Tuesday, December 23, 2014

Trademark Law...NSFW?

Section 2(a) of the Lanham Act, which governs federal trademarks, prohibits registration of trademarks that consist of or comprise "immoral, deceptive, or scandalous matter." But who decides what constitutes an immoral, deceptive or scandalous mark?

As an initial matter, trademark examiners with the United States Patent and Trademark Office (USPTO) make the call. While you might think you're stuck with Justice Potter Stewart's classic definition of obscenity ("I know it when I see it") when the examining attorneys make their decisions, a series of USPTO determinations has recently been collected that give you a more solid understanding of just what kinds of marks have been considered immoral, deceptive, or scandalous.
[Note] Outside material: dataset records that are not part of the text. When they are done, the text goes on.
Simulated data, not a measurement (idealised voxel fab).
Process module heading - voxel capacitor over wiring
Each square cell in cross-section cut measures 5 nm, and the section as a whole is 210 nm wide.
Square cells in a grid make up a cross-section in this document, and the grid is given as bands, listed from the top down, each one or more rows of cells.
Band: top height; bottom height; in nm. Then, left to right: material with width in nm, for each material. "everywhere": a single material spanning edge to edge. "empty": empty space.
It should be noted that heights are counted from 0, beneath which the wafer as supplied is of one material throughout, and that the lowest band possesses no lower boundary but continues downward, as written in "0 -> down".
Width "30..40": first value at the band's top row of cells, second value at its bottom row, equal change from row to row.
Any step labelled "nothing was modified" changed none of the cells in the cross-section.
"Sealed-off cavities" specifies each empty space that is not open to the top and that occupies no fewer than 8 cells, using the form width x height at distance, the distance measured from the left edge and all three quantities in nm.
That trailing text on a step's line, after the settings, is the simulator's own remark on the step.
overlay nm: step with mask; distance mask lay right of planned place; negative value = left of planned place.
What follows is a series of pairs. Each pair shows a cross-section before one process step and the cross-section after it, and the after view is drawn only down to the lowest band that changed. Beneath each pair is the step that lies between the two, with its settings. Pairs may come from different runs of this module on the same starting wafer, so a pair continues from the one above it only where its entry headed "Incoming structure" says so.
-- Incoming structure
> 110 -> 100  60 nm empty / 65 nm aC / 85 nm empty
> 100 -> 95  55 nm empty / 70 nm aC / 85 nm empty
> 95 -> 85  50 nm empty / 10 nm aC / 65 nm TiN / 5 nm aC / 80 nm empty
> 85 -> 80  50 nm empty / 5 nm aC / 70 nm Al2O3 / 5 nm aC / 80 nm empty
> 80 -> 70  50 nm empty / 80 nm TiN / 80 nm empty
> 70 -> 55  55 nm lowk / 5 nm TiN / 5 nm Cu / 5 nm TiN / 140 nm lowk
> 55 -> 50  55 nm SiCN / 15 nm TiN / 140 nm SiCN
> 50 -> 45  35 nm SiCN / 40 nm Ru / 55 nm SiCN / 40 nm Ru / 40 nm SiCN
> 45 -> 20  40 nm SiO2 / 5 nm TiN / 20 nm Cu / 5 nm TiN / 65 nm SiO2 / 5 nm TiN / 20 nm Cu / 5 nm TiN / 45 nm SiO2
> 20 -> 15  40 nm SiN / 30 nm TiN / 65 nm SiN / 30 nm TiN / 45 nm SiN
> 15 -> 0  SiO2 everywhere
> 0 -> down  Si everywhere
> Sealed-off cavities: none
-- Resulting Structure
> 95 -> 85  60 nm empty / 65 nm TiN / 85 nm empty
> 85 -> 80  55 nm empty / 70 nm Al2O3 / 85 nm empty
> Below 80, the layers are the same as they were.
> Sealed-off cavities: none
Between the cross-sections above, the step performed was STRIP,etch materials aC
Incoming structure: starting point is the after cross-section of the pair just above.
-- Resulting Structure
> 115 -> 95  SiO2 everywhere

Trademarks Laid Bare: Marks that May be Scandalous or Immoral (available in the Gallagher Law Library here) gives an overview of the policy underpinnings of the prohibition against scandalous marks, summarizes the standard and applicable factors the USPTO considers when making assessments regarding such marks, then groups determinations by specific categories that could be considered objectionable (e.g., religious or ethnic marks, sexual references, drug references).

There are numerous instances when this book may come in handy, but one area in particular may be a hot topic in the coming years: In an April Fool's Day twist a few years ago, the USPTO opened up a new category for marks: marijuana strains. While it seems clear that federal law still prohibits registering marks for marijuana strains, state trademark law may come into play. For more information on trademark law generally, check out Gallagher Law Library's research guide on trademarks.

For state-specific information, check the websites for Secretaries of State (like this one for Washington) as they often have jurisdiction over state trademark law.